Turkey’s Erdogan praises ‘meaningful’ deal with Australia on hosting COP31 summit

ANKARA (Reuters) -Turkish President Tayyip Erdogan praised a deal reached with Australia on Saturday to host next year’s U.N. climate summit, calling the compromise a meaningful achievement for multilateralism.

Resolving a lengthy standoff, the two countries agreed that Turkey will host the COP31 summit in 2026 while Australia leads the negotiation process. Ankara and Canberra both bid in 2022 to host the conference and had since refused to stand down.

“Taking into consideration that multilateralism has in recent times lost ground, I find this agreement that we reached with Australia to be meaningful,” Erdogan told an event at the Group of 20 summit in Johannesburg on Saturday evening.

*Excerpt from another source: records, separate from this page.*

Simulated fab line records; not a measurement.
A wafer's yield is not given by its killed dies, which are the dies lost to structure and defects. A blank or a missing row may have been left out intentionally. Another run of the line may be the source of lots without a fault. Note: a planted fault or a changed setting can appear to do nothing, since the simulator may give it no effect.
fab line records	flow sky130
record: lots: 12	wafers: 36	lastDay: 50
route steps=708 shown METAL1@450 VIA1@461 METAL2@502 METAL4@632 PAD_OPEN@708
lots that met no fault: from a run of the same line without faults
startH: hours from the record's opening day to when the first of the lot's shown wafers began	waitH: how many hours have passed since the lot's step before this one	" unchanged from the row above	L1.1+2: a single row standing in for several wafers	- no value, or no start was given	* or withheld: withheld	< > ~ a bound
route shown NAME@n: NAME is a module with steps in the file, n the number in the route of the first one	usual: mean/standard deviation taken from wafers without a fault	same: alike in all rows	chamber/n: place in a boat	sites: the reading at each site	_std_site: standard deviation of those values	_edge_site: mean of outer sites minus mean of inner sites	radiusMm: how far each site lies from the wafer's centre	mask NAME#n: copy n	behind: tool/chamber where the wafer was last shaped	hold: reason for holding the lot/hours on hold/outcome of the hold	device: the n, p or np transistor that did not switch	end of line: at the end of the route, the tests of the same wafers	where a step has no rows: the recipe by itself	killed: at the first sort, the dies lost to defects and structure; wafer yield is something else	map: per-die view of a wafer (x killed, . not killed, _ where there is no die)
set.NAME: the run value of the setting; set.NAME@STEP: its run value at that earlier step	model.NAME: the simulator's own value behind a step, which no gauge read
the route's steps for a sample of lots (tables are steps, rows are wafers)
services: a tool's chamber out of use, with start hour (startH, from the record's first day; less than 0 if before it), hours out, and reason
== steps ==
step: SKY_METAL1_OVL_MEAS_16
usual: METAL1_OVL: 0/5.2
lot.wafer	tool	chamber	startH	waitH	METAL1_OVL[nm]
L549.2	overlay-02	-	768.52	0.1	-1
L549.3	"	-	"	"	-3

Australian Prime Minister Anthony Albanese said on Sunday that his country would have “exclusive authority in relation to the negotiations” guiding decision-making at the summit.

In a statement, Albanese said the Pacific region would host a special pre-COP meeting to bring “attention to the existential threat climate change poses to the region”.

A bloc of 18 Pacific Island nations, many at risk from rising seas, had backed Australia’s bid.

“Hundreds of bilateral meetings, climate-oriented visits to tens of countries, days of diplomatic negotiations. And finally Turkey is the COP31 President and Host!,” Turkey’s minister of environment, urbanisation and climate change, Murat Kurum, posted on X late on Saturday.

“As Turkey, we guarantee to organise a fair and balanced conference of the parties, focusing not only on our own region but also on fragile regions such as the Pacific and Africa, connecting the north and the south,” he later said in a separate statement from the COP30 meeting in Brazil.

The annual COP conference is the main global forum for driving action on climate change.